Solana Bulls Push Back After Token Hits $191, Next Test at $220

Solana dropped below $200 before mounting a recovery that pushed the token back above that threshold, though the cryptocurrency now confronts resistance near $215 as traders assess whether the rebound can gain traction. The token fell to $191 on Monday after failing to hold above $220, mirroring broader weakness across digital asset markets that also pulled down Bitcoin and Ethereum.


What to Know:

  • Solana fell from $242 to a low of $191 before recovering above the $200 mark and its 100-hour moving average
  • The token broke through a bearish trend line at $200 but now faces key resistance levels at $215 and $220
  • Technical indicators show the hourly MACD gaining strength in positive territory while the RSI holds above 50

Price Movement Mirrors Broader Market Weakness

The decline pushed Solana through multiple support levels at $212 and $205 before bears drove the price below the $200 mark and its 100-hour simple moving average. The sell-off represented a 21% drop from the $242 swing high recorded earlier this month.

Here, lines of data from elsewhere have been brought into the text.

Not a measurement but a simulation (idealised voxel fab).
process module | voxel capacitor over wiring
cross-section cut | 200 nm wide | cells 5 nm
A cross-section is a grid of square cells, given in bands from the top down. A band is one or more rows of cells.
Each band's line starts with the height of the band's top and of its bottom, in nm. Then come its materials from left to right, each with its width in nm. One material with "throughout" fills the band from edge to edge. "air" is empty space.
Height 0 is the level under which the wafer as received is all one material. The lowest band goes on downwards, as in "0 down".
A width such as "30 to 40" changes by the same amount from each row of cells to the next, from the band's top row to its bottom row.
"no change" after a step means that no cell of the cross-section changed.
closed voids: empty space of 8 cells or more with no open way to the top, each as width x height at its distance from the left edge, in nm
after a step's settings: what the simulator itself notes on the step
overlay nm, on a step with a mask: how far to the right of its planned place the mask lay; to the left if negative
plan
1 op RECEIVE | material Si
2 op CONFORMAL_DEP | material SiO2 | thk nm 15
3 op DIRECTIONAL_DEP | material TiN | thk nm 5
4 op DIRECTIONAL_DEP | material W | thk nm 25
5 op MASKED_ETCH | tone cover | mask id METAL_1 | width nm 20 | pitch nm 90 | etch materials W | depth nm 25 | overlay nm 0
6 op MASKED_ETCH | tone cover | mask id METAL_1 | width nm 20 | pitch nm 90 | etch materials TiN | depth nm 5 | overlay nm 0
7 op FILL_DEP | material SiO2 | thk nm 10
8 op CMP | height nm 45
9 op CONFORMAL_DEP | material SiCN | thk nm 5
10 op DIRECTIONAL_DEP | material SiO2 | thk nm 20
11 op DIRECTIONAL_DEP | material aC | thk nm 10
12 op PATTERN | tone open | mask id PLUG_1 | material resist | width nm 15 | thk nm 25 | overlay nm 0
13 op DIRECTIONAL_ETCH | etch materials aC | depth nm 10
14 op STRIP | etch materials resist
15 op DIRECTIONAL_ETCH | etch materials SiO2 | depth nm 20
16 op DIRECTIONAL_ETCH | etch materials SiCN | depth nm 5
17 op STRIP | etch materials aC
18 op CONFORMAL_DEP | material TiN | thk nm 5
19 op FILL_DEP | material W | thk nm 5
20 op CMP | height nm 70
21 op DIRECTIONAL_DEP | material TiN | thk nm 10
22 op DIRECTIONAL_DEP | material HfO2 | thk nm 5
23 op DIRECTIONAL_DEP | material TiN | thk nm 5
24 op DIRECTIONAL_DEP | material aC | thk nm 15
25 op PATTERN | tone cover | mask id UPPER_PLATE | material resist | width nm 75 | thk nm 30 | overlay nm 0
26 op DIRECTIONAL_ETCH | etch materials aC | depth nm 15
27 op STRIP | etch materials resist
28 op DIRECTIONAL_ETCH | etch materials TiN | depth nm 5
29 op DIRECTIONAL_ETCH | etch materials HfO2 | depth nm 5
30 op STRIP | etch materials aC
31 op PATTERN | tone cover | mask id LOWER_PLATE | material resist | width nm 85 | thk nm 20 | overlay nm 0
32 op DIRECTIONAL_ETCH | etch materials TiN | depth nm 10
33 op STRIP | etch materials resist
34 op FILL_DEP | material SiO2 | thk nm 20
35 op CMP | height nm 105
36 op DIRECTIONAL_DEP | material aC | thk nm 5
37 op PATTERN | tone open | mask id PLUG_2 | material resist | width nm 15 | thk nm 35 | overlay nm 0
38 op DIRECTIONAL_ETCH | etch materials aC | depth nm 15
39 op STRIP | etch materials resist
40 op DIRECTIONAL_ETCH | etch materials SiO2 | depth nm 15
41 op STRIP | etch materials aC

Following the low at $191, the token began recovering and climbed above the 23.6% Fibonacci retracement level of the downward move from $242 to $191. The recovery extended after Solana broke through a bearish trend line that had formed resistance at $200 on hourly charts, according to data from Kraken. The token currently trades above both the $200 level and its 100-hour moving average.

Additional gains would likely encounter resistance near $212, with the next significant barrier at $215 — the 50% Fibonacci retracement level of the decline from $242 to $191.

The main resistance zone sits at $220.

A sustained close above $220 could open the path toward $230, with further strength potentially carrying the price back toward $242. However, failure to break through $215 could trigger renewed selling pressure.

Support Levels and Technical Outlook

The downside appears protected by initial support at $202, with the first major support level at $200. A breakdown below $200 would expose the $192 support zone. Further weakness through $192 could send the token toward $180 in the near term, technical analysts say.

The hourly MACD indicator shows increasing momentum in bullish territory, while the Relative Strength Index stands above 50 — a level that typically separates uptrends from downtrends in momentum-based trading strategies. Both metrics suggest the recovery may have room to extend, though resistance levels ahead could prove challenging.

Major support levels are identified at $202 and $200. Key resistance zones remain at $215 and $220.

Understanding the Technical Terms

The simple moving average represents the average price over a specified period — in this case, 100 hours — and helps traders identify trend direction. Fibonacci retracement levels are horizontal lines that indicate where support and resistance are likely to occur, based on mathematical ratios derived from the Fibonacci sequence. Traders use these levels to predict potential reversal points in price movements.

The MACD, or Moving Average Convergence Divergence, measures momentum by comparing two moving averages of a security's price. When the MACD trades in positive territory and rises, it suggests bullish momentum is building. The RSI, or Relative Strength Index, measures the magnitude of recent price changes to evaluate overbought or oversold conditions in the price of an asset. Readings above 50 generally indicate positive momentum, while levels above 70 suggest overbought conditions and readings below 30 point to oversold territory.

Closing Thoughts

Solana's immediate trajectory depends on whether buyers can push through the $215 resistance level and establish a foothold above $220. The token's ability to hold above $200 provides some stability after the recent decline, though the cryptocurrency market's broader volatility continues to influence individual token performance. Traders are watching these key levels to determine whether the current bounce represents a genuine reversal or simply a pause in the downtrend.

Disclaimer: The information provided in this article is for educational purposes only and should not be considered financial or legal advice. Always conduct your own research or consult a professional when dealing with cryptocurrency assets.